December 7, 2013

43,000 words

Last winter, I registered for a MG/YA webinar taught by literary agent Mary Kole.  Having already taken a picture book webinar taught by Mary and being curious about writing for an older audience, I thought this online class would be perfect.  And it was.  After taking the class, I became interested in writing for this genre.

Though Mary offered a 500-word critique as a part of the webinar, I could not decide whether to submit.  After all, I had only written picture books.  But as time drew closer to the deadline, I realized it was an opportunity to have my work evaluated by a well-respected agent.  So, I wrote the first two chapters of a story which was based on actual events that took place in my life many years ago. 

Weeks later when I received the critique, Mary pointed out that she liked the voice and the images.  This inspired me and spurred me on, but still I did not know what I was getting into.  I’m a picture book writer, you know, books that are well under 1000 words. Middle grade novels were at the very least 15,000 words! 

And that was scary.  So, I started by planning the story in my head, daydreaming about my main character and her unusual quest.  As the plot became more apparent to me, I made notes on index cards to flesh out each chapter and then arranged the cards in the sequence in which to tell the story.  When the chief details and scenes were finished, I had close to 30 cards. I figured I could write 500-word chapters.  Then I did the math:  500 words x 30 cards = 15,000 words.  Now this goal was achievable.    

When I began to write the chapters, more characters popped up (more than I had realized were necessary to the story).  Those characters took control and showed me how they would handle a situation (often much different than I had imagined).  Hence, the plot became layered with subplots and twists.  Thus, more note cards!  In the end, my novel weighed in at a hefty 43,000 words—which still blows me away! 

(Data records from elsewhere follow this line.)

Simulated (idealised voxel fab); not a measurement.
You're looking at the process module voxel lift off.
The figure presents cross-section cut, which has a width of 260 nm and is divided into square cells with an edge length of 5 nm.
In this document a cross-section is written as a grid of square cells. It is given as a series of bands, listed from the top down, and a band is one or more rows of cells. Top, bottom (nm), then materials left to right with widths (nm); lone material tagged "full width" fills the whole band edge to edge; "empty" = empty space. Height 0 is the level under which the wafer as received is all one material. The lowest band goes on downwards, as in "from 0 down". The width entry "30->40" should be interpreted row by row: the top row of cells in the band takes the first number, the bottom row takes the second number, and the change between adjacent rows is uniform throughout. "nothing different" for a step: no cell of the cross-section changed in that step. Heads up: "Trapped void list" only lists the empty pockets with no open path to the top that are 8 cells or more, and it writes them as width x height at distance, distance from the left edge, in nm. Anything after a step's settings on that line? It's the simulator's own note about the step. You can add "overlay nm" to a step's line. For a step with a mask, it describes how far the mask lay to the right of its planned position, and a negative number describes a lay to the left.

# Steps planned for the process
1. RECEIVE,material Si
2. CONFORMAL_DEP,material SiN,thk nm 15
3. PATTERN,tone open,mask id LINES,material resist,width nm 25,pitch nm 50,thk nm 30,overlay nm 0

So, even if you’re a picture book writer, never let word count scare you about writing a children's novel.  If you’re curious about MG or YA, take a class, a webinar, and read books to get a feel for writing for an older audience.  Armed with knowledge, you’ll have the basic tools to get you going.  Keep in mind that middle grade can run as little as 15,000 words, but tends to run 30,000 – 60,000 on the average.  So, use note cards to give you the confidence to help plan your story.  Before long, you will find that the unthinkable journey of writing 15,000 words or more will become an achievable reality.